Intel had a big day on April 15, 1998. The release of a new chipset, a new technology and 3 new CPUs to go with it are more than any computer company ever announced in one day. The news are supposed to benefit pretty much any of us, the performance freak as well as the budget plagued PC user.
The new chipset by the name 440BX is the first official product in the PC business that offers a system bus of 100 MHz. Intel calls it 'front side bus' to make a point in distinguishing to their beloved 'back side bus', which is supposed to be the bus their 6th generation CPUs are using for accessing the L2 cache. The baby is call 'DIB' or 'dual independend bus' and is no news. It's nothing particular special either, but using this term makes some uninformed people believe that the overall transfer rate of Intel's 6th generation CPUs is double what it's in reality. Well, the old hype story again, could the PC business ever do without it? Anyway, for simplicity reasons I'll act well-behaved as Intel expects me to and use from now on 'front side bus' when addressing the bus that connects the CPU with other motherboard devices as chipset and memory for all CPUs, although none of the Socket 7 CPUs has got the miraclous 'DIB'.

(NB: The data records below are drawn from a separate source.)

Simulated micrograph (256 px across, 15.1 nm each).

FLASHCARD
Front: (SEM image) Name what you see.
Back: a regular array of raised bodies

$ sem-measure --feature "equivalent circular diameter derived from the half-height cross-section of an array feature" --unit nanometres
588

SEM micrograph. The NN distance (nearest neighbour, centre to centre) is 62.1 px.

My article 'The Bus Speed Guide , dated back from November '96, already showed that the 'front side bus' can have a very important impact on overall system performance, so now that we've eventually reached 100 MHz we wonder how much it's going to improve our life with the PC. I already mentioned it almost 12 months ago, 100 MHz 'front side bus' won't give Pentium II systems much of a performance improve, but the story looks a lot different in the Socket 7 field as well as for Intel's new Celeron CPU. CPUs that either havn't got a L2 cache at all or CPUs that have a L2 cache running at the same speed as the 'front side bus' can benefit quite considerably from the faster 'front side bus'. Socket 7 will have its first official '100 MHz' CPU pretty soon, brought to Earth by AMD and listening to the name 'AMD K6 3D'. The so called 'Super7' motherboards that are supposed to run at 100 MHz front side bus are still a wonderful tool for giving you gastritis or severe headaches up to violent thoughts against the manufacturers or even yourself, but after wasting some serious time with several great products I finally succeeded in running my K6 3D (which I've now already got for about 8 weeks, ain't it sad?) in a motherboard at this wonderful 100 MHz front side bus without permanent crashing. To make the story more interesting I ran the Pentium MMX as well as the 6x86MX in this motherboard as well.
You can read all the details in my article '100 MHz Front Side Bus - What's the Beef ?
Now Intel didn't only bless us with their new chipset, we can now buy some new CPUs to go with it. The new Pentium II CPUs at 350 and 400 MHz are ready to kick some serious butt in the high end area, extending Intel's lead in CPU performance. Intel is probably feeling pretty alone up their at 'performance peak', so that Andy made a wise decision before he handed over the lead, let's get into the low end market and play a bit more with the small guys called AMD, Cyrix, IBM and IDT. The four kids are amazed about their new playmate from the upper league and the computer press is currently helping them to bully poor junior Celeron. How unfair! Celeron doesn't like playing in the same sandpit 'Socket 7' as the others, it's supposed to get the friends of the four other guys into the sandpit 'Slot 1', which belongs to Celeron's dad. The idea isn't as bad as many seem to think, because whilst the Socket 7 sandpit only offers some boring text or spread sheet based child games, sandpit 'Slot1' offers an amazing amount of new toys, all listening to the name '3D'. 3D rules, especially for people who play in sandpits, so that Celeron will make its way and many will leave sandpit 'Socket 7' for good.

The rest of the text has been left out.